This script describes analysis on the ensemble of models generated by ReplicaExchange macro. See cluster analysis tutorial for the first part of the script and how to run it.


In [ ]:
import IMP
import IMP.pmi
import IMP.pmi.macros

In [ ]:
is_mpi=True  #run in parallel and requires mpi4py

model=IMP.Model()

First, construct the analysis class by indicating where the files are and whether you want to merge different runs together:

merge_directories is a list of directory names containing the different runs you want to merge together in the same analysis.

rmf_dir is the name of the directory where to find the rmfs

global_output_directory if the name of the directory where to find the rmfs and the stat files within the merge_directories

stat_file_name_suffix is the suffix name for the stat files in the directory(ies) /merge_directories/global_output_directory/


In [ ]:
mc=IMP.pmi.macros.AnalysisReplicaExchange0(model,
                  stat_file_name_suffix="stat",
                  merge_directories=["replica_exchange_directory_1","replica_exchange_directory_2"],
                  global_output_directory="/output/",
                  rmf_dir="rmfs/")

Second, list the features you want to extract from the stat files


In [ ]:
feature_list=["ISDCrossLinkMS_Distance_intrarb",
              "ISDCrossLinkMS_Distance_interrb",
              "ISDCrossLinkMS_Data_Score",
              "GaussianEMRestraint_None",
              "SimplifiedModel_Linker_Score_None",
              "ISDCrossLinkMS_Psi_1.0_",
              "ISDCrossLinkMS_Sigma_1_"]

Last, setup the clustering.

skip_clustering=True it will actually not perform the clustering at all, but it will exctract the best scoring models

prefiltervalue=300 this value indicates the upper-bound score value. It is needed for memory efficiency.

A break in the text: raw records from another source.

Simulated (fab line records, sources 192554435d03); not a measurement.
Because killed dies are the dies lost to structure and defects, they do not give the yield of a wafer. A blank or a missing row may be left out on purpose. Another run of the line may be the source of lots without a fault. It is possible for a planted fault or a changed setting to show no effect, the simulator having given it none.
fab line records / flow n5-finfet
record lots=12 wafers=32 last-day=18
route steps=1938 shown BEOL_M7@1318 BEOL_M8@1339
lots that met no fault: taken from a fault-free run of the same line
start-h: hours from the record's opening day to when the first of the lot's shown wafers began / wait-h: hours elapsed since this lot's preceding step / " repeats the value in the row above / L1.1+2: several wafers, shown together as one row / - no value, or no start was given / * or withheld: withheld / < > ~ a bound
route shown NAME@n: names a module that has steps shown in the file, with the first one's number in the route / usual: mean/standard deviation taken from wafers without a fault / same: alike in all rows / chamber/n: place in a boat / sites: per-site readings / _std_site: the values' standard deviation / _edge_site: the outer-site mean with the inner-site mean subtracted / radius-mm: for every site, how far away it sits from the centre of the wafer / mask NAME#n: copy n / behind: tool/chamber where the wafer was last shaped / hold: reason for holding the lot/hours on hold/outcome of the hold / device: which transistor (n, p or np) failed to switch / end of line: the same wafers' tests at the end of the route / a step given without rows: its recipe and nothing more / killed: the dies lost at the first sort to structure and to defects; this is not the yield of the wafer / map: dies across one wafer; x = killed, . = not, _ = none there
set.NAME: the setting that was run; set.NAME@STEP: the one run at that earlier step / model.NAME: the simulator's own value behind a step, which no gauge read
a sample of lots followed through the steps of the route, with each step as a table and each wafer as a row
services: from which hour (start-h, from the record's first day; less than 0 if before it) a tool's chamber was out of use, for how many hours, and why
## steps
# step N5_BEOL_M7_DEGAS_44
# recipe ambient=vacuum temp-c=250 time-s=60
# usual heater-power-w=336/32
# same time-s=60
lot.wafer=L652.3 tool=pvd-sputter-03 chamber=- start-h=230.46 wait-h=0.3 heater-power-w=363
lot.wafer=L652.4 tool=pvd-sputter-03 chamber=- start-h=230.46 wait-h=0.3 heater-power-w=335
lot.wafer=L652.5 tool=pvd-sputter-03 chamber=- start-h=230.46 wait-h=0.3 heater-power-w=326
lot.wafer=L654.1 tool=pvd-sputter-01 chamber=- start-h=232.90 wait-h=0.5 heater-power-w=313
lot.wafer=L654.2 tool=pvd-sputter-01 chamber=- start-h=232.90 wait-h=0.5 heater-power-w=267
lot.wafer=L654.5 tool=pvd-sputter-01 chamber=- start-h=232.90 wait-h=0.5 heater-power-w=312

number_of_best_scoring_models number of best scoring models to be extracted

first_and_last_frames=[0,0.5] what portion of the trajectory you want to perform the analysis. For example, [0,0.5] means that you want to extract the best scoring models from the first half of the ensemble. [0.5,1.0] means from the second half.


In [ ]:
mc.clustering("SimplifiedModel_Total_Score_None",
              "rmf_file",
              "rmf_frame_index",
              prefiltervalue=300,
              number_of_best_scoring_models=100,
              skip_clustering=True,
              feature_keys=feature_list,
              first_and_last_frames=[0,0.5],
              is_mpi=is_mpi,
              get_every=1)